Traffic was gridlocked at the Bridgehouses Roundabout that connects Derek Dooley Way to Corporation Street in Kelham Island as about 100 members of Extinction Rebellion held banners across the carriageway for five minute intervals between 8am and 9am.
The move sparked fury among some motorists and police officers had to intervene as a yellow car and later a moped crept forward towards protesters.
Members of Extinction Rebellion Sheffield said blocking the road was necessary in order to make people stand up and take climate change seriously.
They specifically want Sheffield City Council to reverse a decision to widen the Inner Ring Road, which they claim will bring more traffic into the city centre.
Protest co-ordinator Dr Bing Jones, aged 67, from Nether Green, described the climate emergency as a ‘crisis’ happening now but criticised the council for a lack of action.
He added: “They are speaking the right speak, they have commissioned a large report which tells them they have to reduce emissions by 14 per cent year-on-year until 2038 but they are still widening the road which will increase traffic substantially into the centre of Sheffield, which is already massively polluted.”
Dr Jones apologised to motorists for blocking the road but added ‘our methods get us into the media’, and added it was important to maximise coverage of the issue.
The protesters briefly parted to let an ambulance through. Among the frustrated honking of horns and revving of engines, one motorist spoke out in support of the protest.
Rebecca Dowling, aged 25, of Doncaster, who was on her way to work, said: “It is a small delay to motorists to make a bigger point. People should have patience and take climate change seriously.”

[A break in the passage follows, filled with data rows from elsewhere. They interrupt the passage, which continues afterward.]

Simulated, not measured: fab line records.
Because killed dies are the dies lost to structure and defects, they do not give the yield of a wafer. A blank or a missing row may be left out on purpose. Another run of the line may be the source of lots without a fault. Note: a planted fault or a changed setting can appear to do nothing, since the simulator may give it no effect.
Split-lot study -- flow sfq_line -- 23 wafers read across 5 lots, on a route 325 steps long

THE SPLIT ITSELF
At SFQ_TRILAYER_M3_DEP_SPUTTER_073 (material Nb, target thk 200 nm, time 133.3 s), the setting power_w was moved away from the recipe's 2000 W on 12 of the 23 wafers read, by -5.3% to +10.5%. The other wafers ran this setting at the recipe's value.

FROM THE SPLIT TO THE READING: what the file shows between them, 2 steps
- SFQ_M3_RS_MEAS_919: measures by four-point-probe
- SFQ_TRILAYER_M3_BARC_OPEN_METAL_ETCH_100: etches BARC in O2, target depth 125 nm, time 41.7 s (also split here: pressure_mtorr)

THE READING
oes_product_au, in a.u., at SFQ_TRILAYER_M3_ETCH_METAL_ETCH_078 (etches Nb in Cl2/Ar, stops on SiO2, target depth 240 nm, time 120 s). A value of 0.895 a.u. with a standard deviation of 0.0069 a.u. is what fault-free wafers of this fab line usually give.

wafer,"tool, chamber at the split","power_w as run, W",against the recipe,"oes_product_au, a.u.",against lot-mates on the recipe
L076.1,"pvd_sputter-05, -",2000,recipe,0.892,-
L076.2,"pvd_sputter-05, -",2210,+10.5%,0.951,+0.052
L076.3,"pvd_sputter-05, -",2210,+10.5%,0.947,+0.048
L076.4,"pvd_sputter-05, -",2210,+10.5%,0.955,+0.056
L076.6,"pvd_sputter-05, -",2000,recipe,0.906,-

The protest comes as a £4.6 million scheme to reduce congestion by widening the Inner Ring Road continues. Extinction Rebellion has written to the council demanding a halt to the scheme.
Sheffield City Council went ahead with its plan to widen Derek Dooley Way between Corporation Street and Saville Street despite concerns from dozens of residents about pollution and traffic.
The authority said that widening the road will improve traffic flow which is better for the environment.
Councillor Mark Jones, cabinet member for environment at Sheffield City Council, said he wants to work with protesters to tackle climate change and is confident of ‘achieving a zero carbon economy by 2030.’
He added highlighted how the authority has launched the clean air zone consultation, is trialling green bin lorries and making buses more eco-friendly.
Coun Jones said: “We’re looking at how we can make our city move better. Where possible that may be through no car journeys at all.
“But when a journey is needed we must make sure it is done so efficiently and effectively, impacting on our environment as lightly as possible. We need to put in measures that make mass transport more attractive such as reducing bus journey times. This will be difficult to achieve with our current transport infrastructure.
“Transport corridors must work better to create a more pleasant city. One that supports walking, cycling and access for public transport.
“In the short-term, we anticipate the road widening will improve local air quality and enable us to meet the ambitious targets we have set ourselves. Cycling groups have also been supportive of these changes.”